II. Direct Taxes Case Laws:
1. M/s. Bhuvan Leasing and Infrastructures Vs. ITO, I.T.A. No. 4977/Mum/2006, Date of Order: 10.06.2015, ITAT – Mumbai
Income
from subletting of property is to be assessed as business income where
Memorandum of Association permits assessee to pursue business of taking
premises on lease and earning income from the same.
Brief
facts of the case: The Assessee had granted license to M/s. American
Express Bank Ltd. to use the premises which assessee had taken on
lessee. Assessee declared such license fee received as income from
business and claimed certain expenditure against such income. The Ld. AO
issued a show cause notice to the assessee asking as to why the same
should not be assessed as income from other sources. In reply, the
assessee submitted that its Memorandum of Association permits the
assessee to pursue business of taking premises on lease and earning
income from the same. However Ld. AO treated the same as income from
other sources for the reason that assessee was not the owner of the
premises and there was no business activity involved in such subletting.
The matter reached the Hon’ble high court, which held that the income
from subletting of property was also assessed as income from business in
previous years and assessment u/s 143(3) was also completed. Therefore
taking a different view for assessment year under consideration is not
justified and thus the matter was remanded back to ITAT.
Hon’ble
ITAT placed reliance on the judgment of Hon’ble Supreme Court in the
case of Chennai Properties & Investment Ltd. vs. CIT where it was
held that “where as per the object clause in the Memorandum of
Association, was to acquire and hold properties which in turn were let
out, then the income arising from such letting out was assessable in the
hands of the assessee as income from business”.
In the result assessee’s appeal is allowed.
(Please click here for judgment)
2. DCIT Vs. M/s. Achiever Builders P. Ltd, I.T.A. No. 2629/Del/2015, Date of Order: 27.07.2015, ITAT – New Delhi
Penal Payments are to be distinguished for the purpose of allowability as deduction u/s 37.
Brief
facts of the case: The Assessee had claimed deduction on account of
compensation to customers. The Ld. AO asked the assessee why the same
should not be disallowed. The AO contended that the expenditure claimed
was penal in nature and not allowable u/s 36 of the Act. He accordingly
disallowed such expenditure. However, the Ld. CIT allowed the
expenditure relying on the case of CIT vs Indo Asian Switch Gears Pvt.

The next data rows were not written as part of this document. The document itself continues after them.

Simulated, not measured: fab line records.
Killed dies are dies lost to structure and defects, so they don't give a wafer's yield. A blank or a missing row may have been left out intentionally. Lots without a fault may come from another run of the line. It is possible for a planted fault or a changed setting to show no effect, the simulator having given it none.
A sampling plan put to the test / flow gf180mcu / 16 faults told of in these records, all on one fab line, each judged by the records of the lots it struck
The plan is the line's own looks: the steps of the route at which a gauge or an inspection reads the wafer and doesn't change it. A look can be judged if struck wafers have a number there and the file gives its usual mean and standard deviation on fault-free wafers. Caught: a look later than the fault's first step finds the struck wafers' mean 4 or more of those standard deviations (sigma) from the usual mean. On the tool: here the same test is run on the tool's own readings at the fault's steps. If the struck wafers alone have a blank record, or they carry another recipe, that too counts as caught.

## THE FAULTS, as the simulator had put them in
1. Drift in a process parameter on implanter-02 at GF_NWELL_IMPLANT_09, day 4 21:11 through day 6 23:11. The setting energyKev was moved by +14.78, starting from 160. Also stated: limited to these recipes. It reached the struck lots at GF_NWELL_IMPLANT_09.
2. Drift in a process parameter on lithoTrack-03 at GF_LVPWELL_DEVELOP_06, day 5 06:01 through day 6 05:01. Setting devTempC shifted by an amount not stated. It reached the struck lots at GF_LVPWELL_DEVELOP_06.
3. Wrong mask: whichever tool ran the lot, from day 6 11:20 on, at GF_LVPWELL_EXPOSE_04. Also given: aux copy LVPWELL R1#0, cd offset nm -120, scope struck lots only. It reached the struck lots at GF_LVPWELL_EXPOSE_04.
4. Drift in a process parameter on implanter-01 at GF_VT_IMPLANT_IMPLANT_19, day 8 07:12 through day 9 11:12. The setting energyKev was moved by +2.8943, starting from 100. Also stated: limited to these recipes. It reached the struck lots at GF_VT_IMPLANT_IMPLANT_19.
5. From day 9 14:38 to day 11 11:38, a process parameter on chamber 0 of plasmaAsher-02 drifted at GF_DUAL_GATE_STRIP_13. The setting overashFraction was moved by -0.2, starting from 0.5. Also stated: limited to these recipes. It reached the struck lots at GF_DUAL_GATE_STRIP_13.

Ltd. (1996) 222 ITR 772/92 Taxman 86 (P&H), as per which penalty
paid by appellant for late delivery of goods being breach of an
agreement was incidental to business and therefore allowable u/s 37(1)
of the Income Tax Act. The revenue filed an appeal before the Hon’ble
ITAT.
Hon’ble
ITAT held that the payments made were in the form of compensations paid
to its customers for delay in handing over the possession of properties.
Such liability was incurred in general course of business. The Ld
CIT(A) has very rightly held the nature of payment as compensatory and
not penal. The case laws relied upon by Ld CIT(A) also supports the
decision arrived by him. Therefore, we do not see any infirmity in his
order.”
In the result revenue’s appeal is dismissed.